Stopping Jimi Manuwa > Stopping Dan Henderson by submission.

What if they do Rumble Vs Gus and Rumble wins though, who would Gus face?


----------



## King Daisuke (Mar 25, 2013)

PheelGoodInc said:


> Totally worth my $600 ticket.
> 
> Fml. I need a drink.


:laugh: Sorry!

It's weird how these things come in threes. Like 173/5 with Vitor, Wandy and Chael failing drug tests, and now DC, Gus and Jones all have injured knees. It's crazy!
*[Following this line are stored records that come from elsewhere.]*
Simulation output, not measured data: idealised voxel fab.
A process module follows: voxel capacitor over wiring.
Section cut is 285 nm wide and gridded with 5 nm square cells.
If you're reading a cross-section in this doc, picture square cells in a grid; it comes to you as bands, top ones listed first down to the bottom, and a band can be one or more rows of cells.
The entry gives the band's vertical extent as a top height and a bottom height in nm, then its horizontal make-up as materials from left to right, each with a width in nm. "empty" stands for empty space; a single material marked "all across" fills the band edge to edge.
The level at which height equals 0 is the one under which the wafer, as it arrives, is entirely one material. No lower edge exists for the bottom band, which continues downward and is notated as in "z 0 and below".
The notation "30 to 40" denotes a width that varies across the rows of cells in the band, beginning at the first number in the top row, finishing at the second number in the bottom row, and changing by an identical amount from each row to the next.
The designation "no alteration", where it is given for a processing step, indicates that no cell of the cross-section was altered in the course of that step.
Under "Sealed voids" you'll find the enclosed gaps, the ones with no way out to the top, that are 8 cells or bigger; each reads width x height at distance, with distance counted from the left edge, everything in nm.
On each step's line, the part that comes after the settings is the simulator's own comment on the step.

Also, Jones says he's going to win by exploiding DC's injured knee - Jones injures a knee. Karma's a bitch, mutha****aaa!


----------



## EVERLOST (May 28, 2007)

I just cant believe how many people really think DC was going to beat Jones. Its really mind blowing to me. DC should step up and save the card and fight Rumble or GUS. This waiting crap is lame. These cards are so watered down. The product has almost become a joke anymore. Jones is not ducking DC. Im not even a big Jones fan. I dont mind him but saying he is ducking DC a guy he has a huge reach advantage on and has shown to adapt to every fighter he has foughts style. I think the Gus fight could of gone either way. Re watch it a couple times. Its super close. DC is not a world beater. Maybe its just his girlyness that bugs me.


----------



## RangerClydeTheBlue (Jul 11, 2012)

The product is watered down.

Jon Jones Vs Daniel Cormier
Cain Velasquez Vs Fabricio Werdum
Anderson Silva Vs Nick Diaz
Dustin Poirier Vs Conor McGregor
Anthony Pettis Vs Gilbert Melendez
Mark Hunt Vs Roy Nelson

And so on and so forth.


----------



## LL (Mar 12, 2011)

Are people forgetting Gus already fought and lost to Jones? He had a shot already, and since then he's beat only the unranked Jimi Manuwa, either Gus or Cormier should fight Rumble, preferably Gus because I believe Jones/Cormier is the more interesting fight.


----------



## The Best Around (Oct 18, 2011)

ClydebankBlitz said:


> The product is watered down.
> 
> Jon Jones Vs Daniel Cormier
> Cain Velasquez Vs Fabricio Werdum
> ...


It is watered down. What have we gotten this year? I know you'll probably say "a bunch of awesome fights". But seriously....what a craptastic year so far. Bones/Tex and Weidman/Machida have been the two biggest fights this year. Bones/DC and Silva/Diaz aren't in 2014 and I'm sure one of them will probably get further delayed. Cain/Werdum isn't very exciting considering Cain waits like a year or more in between title defenses. I can't even remember the last time Pettis fought. McGregor/Poirier and Hunt/Nelson are the type of fights that would round out a solid undercard.


----------



## Goat Man (Oct 19, 2007)

GDPofDRB said:


> Jones injury is a blessing for him, lucky he gets to hold DCs title a little longer.


ROFL! Exactly!


----------



## jonnyg4508 (Jan 30, 2010)

ClydebankBlitz said:


> The product is watered down.
> 
> Jon Jones Vs Daniel Cormier
> Cain Velasquez Vs Fabricio Werdum
> ...


How long gave DC, Bones, Pettis, Anderson, Diaz been on the shelf? Yea there is now a backlog of top fights....because guys get hurt and have delayed up for months, backing big fights back together.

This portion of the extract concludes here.